As I continue a brief reread of parts of P&P, looking at various things, I noticed today for the first time a pun on the word "court" vis a vis SIr William Lucas, which I just confirmed was previously noted some years ago by Irvin Ehrenpreis:
"Within a short walk of Longbourn lived a family with whom the Bennets were particularly intimate. Sir William Lucas had been formerly in trade in Meryton, where he had made a tolerable fortune, and risen to the honour of knighthood by an address to the king during his mayoralty. The distinction had perhaps been felt too strongly. It had given him a disgust to his business, and to his residence in a small market town; and, in quitting them both, he had removed with his family to a house about a mile from Meryton, denominated from that period Lucas Lodge, where he could think with pleasure of his own importance, and, unshackled by business, occupy himself solely in being civil to all the world. For, though elated by his rank, it did not render him supercilious; on the contrary, he was all attention to everybody. By nature inoffensive, friendly, and obliging, his presentation at St. James's had made him COURTEOUS."
This is classic JA punning, and the pun on this particular word reminds me strongly of the wordplay JA deployed in her April Fool's Letter to the "Whale" of courtiers in her world---James Stanier Clarke:
In one of her letters to Clarke, JA pretends to commiserate with Clarke for the difficulties inherent in the life of a _courtier_, and it is for sure that she was thinking of Sir William Lucas when she wrote those letters to Clarke. And... I would not be surprised to learn that the reverse was true as well, i.e., that JA already knew a great deal _about_ Clarke when she wrote P&P, even though she was not to meet him till 3 years later.

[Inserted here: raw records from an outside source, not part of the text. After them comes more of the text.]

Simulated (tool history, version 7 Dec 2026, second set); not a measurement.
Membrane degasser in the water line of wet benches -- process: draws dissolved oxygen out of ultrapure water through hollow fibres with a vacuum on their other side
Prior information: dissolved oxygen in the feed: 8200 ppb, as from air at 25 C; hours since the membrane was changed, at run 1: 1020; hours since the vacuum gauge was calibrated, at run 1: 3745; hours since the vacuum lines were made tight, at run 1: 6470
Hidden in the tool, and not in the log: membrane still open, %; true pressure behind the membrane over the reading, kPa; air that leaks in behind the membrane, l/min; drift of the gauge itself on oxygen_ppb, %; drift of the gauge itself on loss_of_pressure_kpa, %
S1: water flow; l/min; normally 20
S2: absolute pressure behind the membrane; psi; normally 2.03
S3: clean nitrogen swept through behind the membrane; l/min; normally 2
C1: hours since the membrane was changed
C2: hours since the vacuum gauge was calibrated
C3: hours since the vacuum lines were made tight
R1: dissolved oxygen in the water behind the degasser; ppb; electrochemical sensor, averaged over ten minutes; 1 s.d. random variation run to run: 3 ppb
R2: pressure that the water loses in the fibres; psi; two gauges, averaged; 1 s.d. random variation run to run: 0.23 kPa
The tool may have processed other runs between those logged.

Ehrenpreis took note of the above pun on "courteous", but I don't know if he also saw that JA must have enjoyed this pun so much while writing P&P that she revisited it two more times in the novel, attributing to Sir William "superior" _and_ "forbearing" courtesy!:
"Darcy made no answer, and seemed desirous of changing the subject. At that moment, Sir William Lucas appeared close to them, meaning to pass through the set to the other side of the room; but on perceiving Mr. Darcy, he stopped with a bow of superior COURTESY to compliment him on his dancing and his partner. "
" "Good Lord! Sir William, how can you tell such a story? Do not you know that Mr. Collins wants to marry Lizzy?" Nothing less than the complaisance of a COURTIER could have borne without anger such treatment; but Sir William's good breeding carried him through it all; and though he begged leave to be positive as to the truth of his information, he listened to all their impertinence with the most forbearing COURTESY. "
And of course she also makes sure to have Sir William refer to "the court", as a little bit of paranomosiac overkill:
"I am the less surprised at what has happened," replied Sir William, "from that knowledge of what the manners of the great really are, which my situation in life has allowed me to acquire. About the COURT, such instances of elegant breeding are not uncommon."